Readers of the blog know that I’m down on many of the policy measures in place to “combat obesity”. Lots of them fail when writ large, and I’m against policies that, you know, don’t work. So I read with interest a story in the NYT on some out-of-the box ideas:
[There’s] an effort to get Americans to change their eating habits, by two social scientists outmaneuvering the processed-food giants on their own turf, using their own tricks: the distracting little nudges and cues that confront a supermarket shopper at every turn. The researchers, like many government agencies and healthy-food advocates these days, are out to increase consumption of fruits and vegetables. But instead of preaching about diabetes or slapping taxes on junk food, they gently prod shoppers — so gently, in fact, that it’s hard to believe the results.
In one early test at a store in Virginia, grocery carts carried a strip of yellow duct tape that divided the baskets neatly in half; a flier instructed shoppers to put their fruits and vegetables in the front half of the cart. Average produce sales per customer jumped to $8.85 from $3.99.

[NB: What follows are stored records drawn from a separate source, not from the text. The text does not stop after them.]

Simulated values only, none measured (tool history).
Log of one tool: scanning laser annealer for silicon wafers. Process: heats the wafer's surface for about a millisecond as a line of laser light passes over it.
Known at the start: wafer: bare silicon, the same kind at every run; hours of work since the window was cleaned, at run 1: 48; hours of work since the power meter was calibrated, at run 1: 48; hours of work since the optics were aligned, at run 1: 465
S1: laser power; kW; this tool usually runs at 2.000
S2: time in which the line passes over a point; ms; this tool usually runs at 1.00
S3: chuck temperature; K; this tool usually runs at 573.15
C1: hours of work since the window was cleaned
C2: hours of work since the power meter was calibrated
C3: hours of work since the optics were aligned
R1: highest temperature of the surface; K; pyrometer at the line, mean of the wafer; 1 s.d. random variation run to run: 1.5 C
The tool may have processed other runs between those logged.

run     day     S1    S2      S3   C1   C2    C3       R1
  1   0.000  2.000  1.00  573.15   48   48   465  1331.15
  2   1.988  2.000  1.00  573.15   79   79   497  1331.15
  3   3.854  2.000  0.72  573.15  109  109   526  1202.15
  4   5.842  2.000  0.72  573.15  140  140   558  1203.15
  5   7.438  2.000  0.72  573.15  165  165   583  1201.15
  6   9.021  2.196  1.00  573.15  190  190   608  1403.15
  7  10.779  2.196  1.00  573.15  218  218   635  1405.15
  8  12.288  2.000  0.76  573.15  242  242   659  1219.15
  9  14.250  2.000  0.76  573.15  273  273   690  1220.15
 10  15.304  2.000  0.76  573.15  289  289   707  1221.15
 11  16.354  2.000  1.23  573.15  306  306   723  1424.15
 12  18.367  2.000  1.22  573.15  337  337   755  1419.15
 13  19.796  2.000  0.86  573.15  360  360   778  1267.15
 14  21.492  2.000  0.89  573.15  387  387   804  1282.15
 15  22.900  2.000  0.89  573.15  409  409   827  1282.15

Here in El Paso a few months ago, the researchers focused on the floor, laying down large plastic mats bearing huge green arrows that pointed shoppers to the produce aisle. The outcome surprised no one more than the grocer.
“In retail, the customer tends to go to the right,” said Tim Taylor, the produce director for Lowe’s, Pay and Save, a regional grocery chain that let the scientists in to experiment with their arrows and mirrors. “But I watched when the arrows were down, pointing left, and that’s where people went: left, 9 out of 10.”
With those same guinea-pig customers, the scientists tinkered again with the cart, creating a glossy placard that hung inside the baskets like the mirrors. In English and Spanish, the signs told shoppers how much produce the average customer was buying (five items a visit), and which fruits and vegetables were the biggest sellers (bananas, limes and avocados) — information that, in scientific parlance, conveys social norms, or acceptable behavior.
By the second week, produce sales had jumped 10 percent, with a whopping 91 percent rise for those participating in the government nutrition program called Women, Infants and Children. Lowe’s was so excited that it now plans to put the placards in every cart at its 22 stores in El Paso and nearby Las Cruces, N.M., and perhaps later at all 146 of its stores.
This being TIE, I’d like to see some really good studies on these kids of things. But since there’s more money to be made in produce, there’s an upside for trying some of these ideas for supermarkets, and very little downside. I hope we see some more local experiments, and later some published results.
Go read the whole thing.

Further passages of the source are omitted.